Every exercise of nature or of art is good in its place; and the uses of this logical inference are manifold. It is the great principle of order in our thinking; it reduces a chaos into harmony; it catalogues the accumulations of knowledge; it maps out for us the relations of its separate departments; it puts us in the way to correct its own mistakes. It enables the independent intellects of many, acting and re-acting on each other, to bring their collective force to bear upon one and the same subject-matter, or the same question. If language is an inestimable gift to man, the logical faculty prepares it for our use. Though it does not go so far as to ascertain truth, still it teaches us the direction in which truth lies, and how propositions lie towards each other. Nor is it a slight benefit to know what is probable, and what is not so, what is needed for the proof of a point, what is wanting in a theory, how a theory hangs together, and what will follow, if it be admitted. Though it does not itself discover the unknown, it is one principal way by which discoveries are made. Moreover, a course of argument, which is simply conditional, will point out when and where experiment and observation should be applied, or testimony sought for, as often happens both in physical and legal questions. A logical hypothesis is the means of [pg 286] holding facts together, explaining difficulties, and reconciling the imagination to what is strange. And, again, processes of logic are useful as enabling us to get over particular stages of an investigation speedily and surely, as on a journey we now and then gain time by travelling by night, make short cuts when the high-road winds, or adopt water-carriage to avoid fatigue.

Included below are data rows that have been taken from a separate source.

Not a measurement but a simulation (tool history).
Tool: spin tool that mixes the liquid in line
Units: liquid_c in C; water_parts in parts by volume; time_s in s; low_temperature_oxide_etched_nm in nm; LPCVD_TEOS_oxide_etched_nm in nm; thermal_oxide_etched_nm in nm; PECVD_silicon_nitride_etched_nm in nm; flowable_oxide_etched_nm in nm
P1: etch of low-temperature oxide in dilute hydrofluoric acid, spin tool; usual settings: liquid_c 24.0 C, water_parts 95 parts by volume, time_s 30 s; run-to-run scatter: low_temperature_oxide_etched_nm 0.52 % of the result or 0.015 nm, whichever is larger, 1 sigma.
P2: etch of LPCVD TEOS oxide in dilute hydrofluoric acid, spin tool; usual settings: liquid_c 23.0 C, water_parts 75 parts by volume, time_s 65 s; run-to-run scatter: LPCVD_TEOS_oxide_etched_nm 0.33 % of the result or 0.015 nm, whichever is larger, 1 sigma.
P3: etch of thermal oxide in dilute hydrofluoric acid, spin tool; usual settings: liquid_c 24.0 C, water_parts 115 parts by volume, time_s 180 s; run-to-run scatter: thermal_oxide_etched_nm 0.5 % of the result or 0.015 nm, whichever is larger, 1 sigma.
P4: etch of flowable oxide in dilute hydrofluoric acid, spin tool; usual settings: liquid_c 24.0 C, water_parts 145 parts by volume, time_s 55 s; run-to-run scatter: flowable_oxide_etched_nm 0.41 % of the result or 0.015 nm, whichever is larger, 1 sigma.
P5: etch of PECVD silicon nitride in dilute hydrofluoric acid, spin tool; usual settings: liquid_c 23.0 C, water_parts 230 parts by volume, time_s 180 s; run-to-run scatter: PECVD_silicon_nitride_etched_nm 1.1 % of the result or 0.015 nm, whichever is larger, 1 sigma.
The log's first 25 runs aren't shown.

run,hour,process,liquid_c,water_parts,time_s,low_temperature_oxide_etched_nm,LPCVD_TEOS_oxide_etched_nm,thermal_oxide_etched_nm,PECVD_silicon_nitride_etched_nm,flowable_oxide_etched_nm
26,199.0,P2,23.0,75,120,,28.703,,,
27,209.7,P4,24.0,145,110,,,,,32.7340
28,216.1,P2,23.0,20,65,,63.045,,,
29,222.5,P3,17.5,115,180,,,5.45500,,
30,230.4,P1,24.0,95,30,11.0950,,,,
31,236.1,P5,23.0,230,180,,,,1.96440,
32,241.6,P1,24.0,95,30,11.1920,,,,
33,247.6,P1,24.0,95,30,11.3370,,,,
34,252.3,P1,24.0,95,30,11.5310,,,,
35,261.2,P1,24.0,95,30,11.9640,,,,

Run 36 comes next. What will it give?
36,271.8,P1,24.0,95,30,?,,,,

But reasoning by rule and in words is too natural to us, to admit of being regarded merely in the light of utility. Our inquiries spontaneously fall into scientific sequence, and we think in logic, as we talk in prose, without aiming at doing so. However sure we are of the accuracy of our instinctive conclusions, we as instinctively put them into words, as far as we can; as preferring, if possible, to have them in an objective shape which we can fall back upon,—first for our own satisfaction, then for our justification with others. Such a tangible defence of what we hold, inadequate as it necessarily is, considered as an analysis of our ratiocination in its length and breadth, nevertheless is in such sense associated with our holdings, and so fortifies and illustrates them, that it acts as a vivid apprehension acts, giving them luminousness and force. Thus inference becomes a sort of symbol of assent, and even bears upon action.
I have enlarged on these obvious considerations, lest I should seem paradoxical; but they do not impair the main position of this Section, that Inference, considered in the shape of verbal argumentation, determines neither our principles, nor our ultimate judgments,—that it is [pg 287] neither the test of truth, nor the adequate basis of assent.[12]
§ 2. Informal Inference.
It is plain that formal logical sequence is not in fact the method by which we are enabled to become certain of what is concrete; and it is equally plain, from what has been already suggested, what the real and necessary method is. It is the cumulation of probabilities, independent of each other, arising out of the nature and circumstances of the particular case which is under review; probabilities too fine to avail separately, too subtle and circuitous to be convertible into syllogisms, too numerous and various for such conversion, even were they convertible. As a man’s portrait differs from a sketch of him, in having, not merely a continuous outline, but all its details filled in, and shades and colours laid on and harmonized together, such is the multiform and intricate process of ratiocination, necessary for our reaching him as a concrete fact, compared with the rude operation of syllogistic treatment.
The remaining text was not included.